The Devourer Below

Hermetic Library Fellow T Polyphilus reviews The Devourer Below [Amazon, Bookshop, Publisher, Local Library] edited by Charlotte Llewelyn-Wells, cover by John Coulthart, book 5 of the Arkham Horror series.

Llewelyn-Wells The Devourer Below

The Devourer Below is the fifth volume of Arkham Horror fiction to be issued under the Aconyte imprint. While the previous four have been novels, this one is a collection of short stories by various authors. I was thus expecting a wide assortment of tales, joined only by their early 20th-century Arkham, Massachusetts setting and the involvement of assorted investigator characters from the Fantasy Flight Arkham Files games. I was in fact pleasantly surprised to find that these stories are far more interrelated than that.

Players of Arkham Horror: The Card Game may recognize “The Devourer Below” as the title of the third and final scenario of “The Night of the Zealot,” the campaign included with that game’s core set. All of the stories in this book relate to that starter campaign, featuring the servitors of the Great Old One Umôrdhoth. (Umôrdhoth is based on Mordiggian, from Clark Ashton Smith’s story “The Charnel God.”) Such servitors are largely a mix of ghouls and human cultists.

Specific enemy characters from the card game campaign figure in the stories, as do the important investigator allies Leo De Luca and Lita Chantler. Investigator protagonists include Tony Morgan, Carolyn Fern, Joe Diamond, Daisy Walker, Agnes Baker, Wendy Adams, and Finn Edwards. On the whole, I found the enemy-focused stories more satisfying than the investigator-centric ones, but I liked both and appreciated the variety.

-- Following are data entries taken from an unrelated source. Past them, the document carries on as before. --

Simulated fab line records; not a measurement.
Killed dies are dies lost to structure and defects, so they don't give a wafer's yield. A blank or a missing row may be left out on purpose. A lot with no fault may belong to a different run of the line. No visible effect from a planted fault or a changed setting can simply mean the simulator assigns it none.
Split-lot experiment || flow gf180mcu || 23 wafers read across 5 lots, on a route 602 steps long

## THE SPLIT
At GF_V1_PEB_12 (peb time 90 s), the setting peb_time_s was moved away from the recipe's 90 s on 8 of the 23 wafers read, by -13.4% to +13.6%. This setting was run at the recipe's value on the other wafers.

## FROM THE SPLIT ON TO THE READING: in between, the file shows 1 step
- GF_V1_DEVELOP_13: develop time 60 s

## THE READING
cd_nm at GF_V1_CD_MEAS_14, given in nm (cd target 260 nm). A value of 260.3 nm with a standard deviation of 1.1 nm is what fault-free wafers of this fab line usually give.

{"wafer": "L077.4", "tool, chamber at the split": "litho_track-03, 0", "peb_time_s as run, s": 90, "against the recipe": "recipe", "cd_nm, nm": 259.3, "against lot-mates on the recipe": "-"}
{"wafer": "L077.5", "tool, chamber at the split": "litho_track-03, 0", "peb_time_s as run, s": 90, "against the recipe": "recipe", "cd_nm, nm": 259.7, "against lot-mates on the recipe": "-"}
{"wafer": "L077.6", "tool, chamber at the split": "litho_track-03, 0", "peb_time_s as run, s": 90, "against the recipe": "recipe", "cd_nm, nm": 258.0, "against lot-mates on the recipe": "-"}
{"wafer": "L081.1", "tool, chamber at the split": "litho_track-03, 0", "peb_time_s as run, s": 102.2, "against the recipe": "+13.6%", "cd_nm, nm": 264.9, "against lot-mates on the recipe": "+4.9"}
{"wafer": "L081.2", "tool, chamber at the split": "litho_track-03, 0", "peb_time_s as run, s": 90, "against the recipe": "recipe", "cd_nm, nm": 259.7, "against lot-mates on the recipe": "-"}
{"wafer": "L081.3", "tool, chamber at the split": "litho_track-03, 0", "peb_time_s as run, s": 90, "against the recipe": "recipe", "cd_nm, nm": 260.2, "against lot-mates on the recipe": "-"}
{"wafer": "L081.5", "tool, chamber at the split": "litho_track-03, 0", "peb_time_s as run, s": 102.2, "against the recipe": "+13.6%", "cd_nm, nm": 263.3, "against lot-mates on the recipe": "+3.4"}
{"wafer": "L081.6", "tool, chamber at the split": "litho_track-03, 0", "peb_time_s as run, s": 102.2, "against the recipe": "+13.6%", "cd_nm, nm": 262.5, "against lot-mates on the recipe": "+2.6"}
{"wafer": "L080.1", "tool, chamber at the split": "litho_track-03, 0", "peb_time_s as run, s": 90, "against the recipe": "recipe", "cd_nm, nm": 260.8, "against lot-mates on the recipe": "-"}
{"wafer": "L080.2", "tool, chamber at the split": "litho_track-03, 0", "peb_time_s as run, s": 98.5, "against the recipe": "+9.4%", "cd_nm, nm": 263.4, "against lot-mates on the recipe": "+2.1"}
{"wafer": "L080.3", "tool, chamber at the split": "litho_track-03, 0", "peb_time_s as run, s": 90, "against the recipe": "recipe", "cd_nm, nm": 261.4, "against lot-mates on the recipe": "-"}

As a suite of connected tales of yog-sothothery, The Devourer Below is just fine. As a supplement to the Arkham Horror games, it is good. As an amplification of the core set adventure cycle in Arkham Horror: The Card Game, it is very good.

This book appends a “tease” reprint of the opening chapter of Ari Marmell’s Arkham Horror novel Litany of Dreams, oddly included in the table of contents as if it were one of the stories written for this volume. It also sports the third Arkham Horror fiction cover art by John Coulthart. I like these highly detailed multi-panel covers a lot.